October 27, 2008 | By Eric Caoili
More: Console/PC

California is seeking to revive an anti-violent-video-game law that would prevent anyone aged under 18 from purchasing or renting video games that "appeal to a deviant or morbid interest of children and are patently offensive to prevailing community standards."

The proposed law requires that publishers put an "18" label on the covers of games deemed excessively violent. Retailers who violate the law, allowing minors to purchase games marked "18," would face a $1,000 fine.

Sen. Leland Yee, who wrote the legislation, told the San Jose Mercury News, "This is the same technology the armed forces use to help soldiers kill the enemy. All we're saying is, 'Don't sell it to kids.'

Originally introduced in 2005, the law was given a preliminary injunction shortly afterwards and then a permanent injunction in 2007 after courts ruled that the law threatens the free-speech rights of video game companies and that there was insufficient evidence of a connection between violent video games and children engaging in violent activities.

Both the movie and music industries have also voiced displeasure with the law, arguing that it is too broad and that it could affect the sale of other media depicting graphic violence.

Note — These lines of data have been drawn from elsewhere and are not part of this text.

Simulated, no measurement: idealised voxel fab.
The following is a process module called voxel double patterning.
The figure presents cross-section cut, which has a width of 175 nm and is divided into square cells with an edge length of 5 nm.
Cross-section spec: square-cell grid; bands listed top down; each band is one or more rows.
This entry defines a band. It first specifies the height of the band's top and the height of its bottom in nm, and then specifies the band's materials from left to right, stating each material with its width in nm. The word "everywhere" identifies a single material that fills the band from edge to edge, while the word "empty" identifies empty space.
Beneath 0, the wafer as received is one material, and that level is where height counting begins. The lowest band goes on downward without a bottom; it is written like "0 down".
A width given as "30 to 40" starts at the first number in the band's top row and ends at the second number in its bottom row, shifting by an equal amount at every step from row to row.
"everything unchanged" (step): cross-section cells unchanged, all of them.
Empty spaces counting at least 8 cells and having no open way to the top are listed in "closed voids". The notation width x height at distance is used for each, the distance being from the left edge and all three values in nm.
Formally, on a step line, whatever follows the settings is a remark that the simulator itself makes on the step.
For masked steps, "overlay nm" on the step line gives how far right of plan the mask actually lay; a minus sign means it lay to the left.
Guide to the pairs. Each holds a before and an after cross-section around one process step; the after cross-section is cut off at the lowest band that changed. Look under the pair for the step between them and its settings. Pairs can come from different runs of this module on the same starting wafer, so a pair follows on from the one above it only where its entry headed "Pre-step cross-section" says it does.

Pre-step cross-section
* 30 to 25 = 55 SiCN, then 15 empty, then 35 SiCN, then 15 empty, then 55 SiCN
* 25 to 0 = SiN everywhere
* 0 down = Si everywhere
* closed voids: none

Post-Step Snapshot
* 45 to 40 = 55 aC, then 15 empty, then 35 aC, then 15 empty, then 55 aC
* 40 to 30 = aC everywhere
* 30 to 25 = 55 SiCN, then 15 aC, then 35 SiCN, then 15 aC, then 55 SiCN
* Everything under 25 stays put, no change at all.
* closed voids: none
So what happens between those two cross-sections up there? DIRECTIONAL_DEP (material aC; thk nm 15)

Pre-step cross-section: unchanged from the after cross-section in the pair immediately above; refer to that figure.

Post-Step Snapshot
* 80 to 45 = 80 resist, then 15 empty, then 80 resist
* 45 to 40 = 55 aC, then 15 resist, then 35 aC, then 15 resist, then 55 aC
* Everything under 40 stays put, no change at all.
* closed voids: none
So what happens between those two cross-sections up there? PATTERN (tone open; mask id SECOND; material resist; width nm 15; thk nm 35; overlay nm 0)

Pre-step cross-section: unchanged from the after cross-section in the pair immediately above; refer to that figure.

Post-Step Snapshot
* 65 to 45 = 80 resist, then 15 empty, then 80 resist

On October 29, 2008 in a Sacramento hearing, the 9th U.S. Circuit Court of Appeals plans to review the ruling which found that the law violated the First Amendment.

"The same argument has been made again and again throughout the history of the country about books, about movies, about comic books and now about video games," says Entertainment Consumers Association director Jennifer Mercurio. "The way this law is drafted comes up against hundreds of years of First Amendment issues."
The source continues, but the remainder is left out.